Facebook’s F8 developer conference starts today and, even if I had a plane ticket, I couldn’t be there. The same went for Twitter’s Chirp conference last week and the iPhone OS 4.0 release the week before that. It just wasn’t in the stars and, more importantly, the budget – but that’s what technology is for, right?
On that point, we’d like to look at a few ways you can keep up with the news coming out of today’s F8 conference and other events you might not be able to attend in person but want to watch, in real-time, nonetheless. And for your convenience, we’ve embedded streaming video of the F8 Keynote after the jump.
First, for more less secretive events like today’s F8 conference, there’s the fully authorized, sponsored live-streaming video. And often a search on sites like UStream and Justin.tv get a number of somewhat shaky but nonetheless informative smartphone videos of the events. Often, these sites are the place to go for streaming video of less open events, like most any of Apple’s clamped-down product releases. Then there’s the old faithful hashtag, the identifier that shows you tweets that are (supposedly) related to the same topic, though sometimes fall short on that point. And lets not forget any number of live blogs.

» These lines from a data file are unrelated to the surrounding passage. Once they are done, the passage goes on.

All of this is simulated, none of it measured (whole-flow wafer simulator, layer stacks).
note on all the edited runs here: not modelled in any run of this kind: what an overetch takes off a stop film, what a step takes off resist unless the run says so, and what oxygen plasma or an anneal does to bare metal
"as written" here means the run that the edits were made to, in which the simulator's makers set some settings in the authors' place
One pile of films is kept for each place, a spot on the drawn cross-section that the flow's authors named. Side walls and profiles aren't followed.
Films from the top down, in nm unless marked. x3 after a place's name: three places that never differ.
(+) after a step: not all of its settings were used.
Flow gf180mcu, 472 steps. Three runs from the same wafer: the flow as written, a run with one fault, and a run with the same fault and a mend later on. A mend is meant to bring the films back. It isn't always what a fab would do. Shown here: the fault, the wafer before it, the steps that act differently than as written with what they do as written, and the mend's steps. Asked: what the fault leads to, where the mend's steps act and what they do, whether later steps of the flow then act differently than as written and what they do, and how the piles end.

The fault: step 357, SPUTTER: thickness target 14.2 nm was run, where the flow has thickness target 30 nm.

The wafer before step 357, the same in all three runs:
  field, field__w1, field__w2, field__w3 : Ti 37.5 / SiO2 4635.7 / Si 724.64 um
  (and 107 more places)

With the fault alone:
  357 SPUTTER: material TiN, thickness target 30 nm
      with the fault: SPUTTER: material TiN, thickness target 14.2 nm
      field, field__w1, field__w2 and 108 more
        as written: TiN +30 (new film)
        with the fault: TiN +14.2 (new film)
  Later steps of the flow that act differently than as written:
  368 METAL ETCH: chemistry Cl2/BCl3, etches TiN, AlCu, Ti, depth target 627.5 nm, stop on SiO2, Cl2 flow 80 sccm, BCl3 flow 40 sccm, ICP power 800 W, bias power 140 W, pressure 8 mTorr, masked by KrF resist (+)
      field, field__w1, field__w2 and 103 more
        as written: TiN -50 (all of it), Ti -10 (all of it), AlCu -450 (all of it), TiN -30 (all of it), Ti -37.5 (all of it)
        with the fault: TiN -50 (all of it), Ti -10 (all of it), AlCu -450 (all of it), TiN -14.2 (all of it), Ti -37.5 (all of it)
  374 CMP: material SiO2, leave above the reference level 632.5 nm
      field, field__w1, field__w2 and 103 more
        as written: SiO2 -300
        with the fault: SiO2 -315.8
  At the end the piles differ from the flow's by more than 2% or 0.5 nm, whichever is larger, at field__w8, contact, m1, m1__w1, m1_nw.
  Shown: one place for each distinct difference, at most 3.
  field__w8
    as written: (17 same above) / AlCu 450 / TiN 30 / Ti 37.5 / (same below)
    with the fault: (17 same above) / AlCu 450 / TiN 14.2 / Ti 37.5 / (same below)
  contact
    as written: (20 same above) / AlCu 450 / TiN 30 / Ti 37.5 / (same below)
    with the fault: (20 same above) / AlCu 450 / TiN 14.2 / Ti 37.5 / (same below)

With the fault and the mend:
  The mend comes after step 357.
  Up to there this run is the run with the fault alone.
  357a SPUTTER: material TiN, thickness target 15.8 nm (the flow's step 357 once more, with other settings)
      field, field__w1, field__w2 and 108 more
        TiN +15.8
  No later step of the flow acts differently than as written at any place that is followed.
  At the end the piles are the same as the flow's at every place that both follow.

But beyond all of these standard tools, we were reminded of an aggregator of all these different ways of remotely monitoring a real-time event that’s been around for a bit more than a year now and is just as useful as ever – Almost.at.
Almost.at is a sweet looking tool written in Cappuccino by David Cann for the express purpose of “Following People at Real-World Events in Real-Time”. The service can be used on the web or in a standalone browser for Mac OSX 10.5+ and gathers all the content it can about a specific event from a number of services: Twitter, Flickr, YouTube, TwitPic, TinyURL and Bit.ly. Streaming in real-time, Almost.at shows a number of different events in the left-most column, pulls in related tweets in the next, pictures and videos after that, and then related articles and external links in the final column. Even better, the web app offers a minute by minute timeline at the bottom of the screen, showing when the conversation was most active and allowing you to browse everything by the timeline.
So, while we’ll certainly be keeping an eye on our own cultivated lists of who’s who on Twitter, Almost.at will likely be the main browser tab we keep open alongside the live-streaming broadcast that we’ve embedded at the end of this post.
But before you get to watching today’s F8 conference, you may want to catch up on what we’re expecting, so here are a few links to that end:
- Om Malik’s F8 Preview explains “How Facebook Plans to Take Over The Web”.
- Marshall Kirkpatrick anticipates that a Facebook Firehose May Be Released at Developer Conference F8.
- Inside Facebook’s Eric Eldon also gives a round-up of all the rumors leading up to the F8 conference that helps put everything in context.
- Marshall Kirkpatrick also expects that Facebook May Launch Recommendation Service For Other Websites.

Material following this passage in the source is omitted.